Unveiling the structural content of NGC 6357 via kinematics and NIR variability

TL;DR

This study combines infrared kinematic and variability data to analyze the structure and stellar populations of NGC 6357, revealing asymmetrical stellar motions and cataloging 774 young star light curves despite high extinction.

Contribution

It introduces a novel combined infrared kinematic and variability approach to study NGC 6357, uncovering asymmetrical stellar motions and compiling a large catalog of young star light curves.

Findings

Discovered asymmetrical distribution in stellar motions.

Identified young stars with high variability linked to accretion and spots.

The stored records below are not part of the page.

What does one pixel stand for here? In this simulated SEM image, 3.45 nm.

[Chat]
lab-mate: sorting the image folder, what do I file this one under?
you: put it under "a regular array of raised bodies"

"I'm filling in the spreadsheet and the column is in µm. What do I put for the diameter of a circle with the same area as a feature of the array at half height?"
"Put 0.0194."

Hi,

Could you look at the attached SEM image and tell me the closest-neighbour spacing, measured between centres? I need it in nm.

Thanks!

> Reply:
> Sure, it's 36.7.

Compiled 774 infrared light curves of young stars.

Abstract

NGC 6357, a star-forming complex at $\sim 1.7$ kpc from the Sun, contains giant molecular clouds and three prominent star clusters alongside with HII regions, very massive stars and thousands of young stellar objects in different evolutionary stages. We present a combined infrared kinematic and time domain study of the line of sight towards this region enabled by the VVVX survey. In terms of kinematics, a novel discovery emerges: an asymmetrical distribution in the vector point diagram. Some stars in the sample exhibit spatial proximity to dusty regions, with their proper motions aligned with filament projections, hinting at a younger population linked to triggered star formation. However, this distribution could also stem from an asymmetric stellar expansion event within NGC 6357, warranting further investigation. Comparing this data with Gaia revealed inconsistencies likely due to high extinction levels in the region. Additionally, owing to accretion episodes and surface cool spots, young stars display high variability. Using the $K_s$-band time series data, we overcome the extreme levels of extinction towards the region, and compile a catalogue of $774$ infrared light curves of young stars. Each light curve has been characterized in terms of asymmetry and periodicity, to infer the dominant underlying physical mechanism. These findings are then correlated with evolutionary stages, aiming to uncover potential age disparities among the observed stars. This study contributes to our understanding the intricate dynamics and evolutionary processes within NGC 6357, offering valuable insights into the formation and development of stellar populations within such complex environments.